UK Corporate Information  
 
 
On Wednesday 16th July a group of rain-spattered information professionals gathered at Field Fisher Waterhouse, lured by the promise of food, wine and company information.

First speaker up was Arthur West, Product Development Manager for Companies House, to tell us a little about his organisation and what it does.

Companies House began life along with the limited liability company in 1844. The three functions that Companies House performs are: the incorporation, re-registration and striking-off of companies; the registration of documents that must be filed under company, insolvency and related legislation; and the provision of company information to the public. Obviously this latter function was the one of most interest to the gathered attendees.

The key documents gathered by Companies House were respectfully noted: the incorporation documents (memoranda and articles); details of director changes (appointment (288a), termination (288b) and change of particulars (288c)); details of the registered office (287); particulars of mortgages or charges (395); and filings made on the anniversary of incorporation (annual returns (363s)).

Companies House works tirelessly to make sure that the truckload (literally) of these documents that arrives every day is processed and made publicly available as quickly as possible. This includes finding new ways of making the submission and filing process more streamlined and convenient for the submitting companies. One such method has been to make it possible for companies to file their annual returns electronically, a move which in theory at least should make the filing process easier for all parties concerned. The technical aspects of getting companies to file their returns has not historically been the greatest hurdle, however, and Companies House has other tools at its disposal in persuading companies to file documents in a timely fashion. The accounts of private companies must be filed within ten months of the end of their financial year, and this period drops to seven months for public companies. In the past, a surprising percentage of companies failed to meet these deadlines, but thanks to the introduction of a more rigorous system of late filing penalties, 96% of accounts were filed on time during 2002.

Those in the remaining small percentage are presumably the ones that you desperately need to get hold of yesterday in preparation for a pitch.

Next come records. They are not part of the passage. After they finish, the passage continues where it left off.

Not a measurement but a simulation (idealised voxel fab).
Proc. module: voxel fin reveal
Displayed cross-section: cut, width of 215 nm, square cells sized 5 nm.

Arthur went on to look at the information available from the Companies House website, and their online subscription service Companies House Direct. I think most of us are familiar with what’s available from the free part of the website. It is possible to search through an alphabetical list of all live companies, and Arthur highlighted the use of this as a validation list. He also mentioned the human filtering process that goes on at Companies House for potentially contentious company names, and its occasional fallibility (as an example pulling Norfolk & Chance out from the list).

From this list of companies it is possible to obtain basic company details such as the registered address and nature of business. There is also the option to order further details on a given company, providing you have a credit card handy. The other list freely available on the site is the Disqualified Directors Index, which provides names and dates, and also reasons for disqualification.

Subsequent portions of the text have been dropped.